Wollongong City Council wants the operators of the Port Kembla gas terminal to find ways to reduce their greenhouse gas emissions, in line with the council's city-wide efforts to do the same.
But the operator has brushed off the call, saying it would be responsible for only a small fraction of Australia's emissions.
Approval was given last year for Australian Industrial Energy to develop the gas import terminal, but now AIE is seeking a modification to this approval, which could more than double the amount of ships passing through the operation.
It would also increase the greenhouse gas emissions from the facility by 19 per cent, AIE says in its environmental assessment documents, and this is where the city council thinks there could be a better outcome.

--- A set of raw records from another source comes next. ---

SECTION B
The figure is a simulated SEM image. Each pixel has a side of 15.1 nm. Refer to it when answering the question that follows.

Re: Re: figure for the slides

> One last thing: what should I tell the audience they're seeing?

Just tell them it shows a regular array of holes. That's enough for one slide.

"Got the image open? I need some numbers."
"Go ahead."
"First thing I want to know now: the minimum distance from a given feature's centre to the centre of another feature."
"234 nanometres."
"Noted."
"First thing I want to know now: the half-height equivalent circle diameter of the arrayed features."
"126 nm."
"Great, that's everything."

But a response to submissions from AIE's engineering consultant GHD showed it was not moved by the request.
"As discussed [in planning documents], the greenhouse gas inventory comprises a small proportion, being about 0.01 per cent, of Australia's national greenhouse gas emissions," its response states.
"The proponent has committed to a number of management measures to avoid, mitigate and manage potential greenhouse gas emissions including implementation of a Ship Energy Efficiency Management Plan and maintaining an International Energy Efficiency Certificate."
The main apparatus would be a floating storage and regasification unit (FSRU) usually powered by gas but sometimes by marine diesel.
This could boost nitrogen oxygen emissions and result in breaches of air quality standards, and AIE had requested a condition limiting emissions of nitrogen oxides be removed in time.
The city council requested this condition not be removed, to protect air quality. AIE, via the report by GHD, said there was no need.
"The assessment of potential air quality ... [found] there would be no incremental or cumulative exceedances of the relevant criteria at residential receivers," it states.
The Environment Protection Authority raised concerns about the the increase in shipping numbers, and the temperature of water discharges into the harbour.
AIE pointed out that NSW Ports had already requested the removal of all shipment limits for all port terminals, and said the terminal's "footprint" had not changed.
"The highly utilised and developed Inner Harbour is not known to support as many species as the Outer Harbour," its response said.
"Discharges from the FSRU therefore need to be considered in recognition of other land uses and existing water quality within the working harbour at Port Kembla."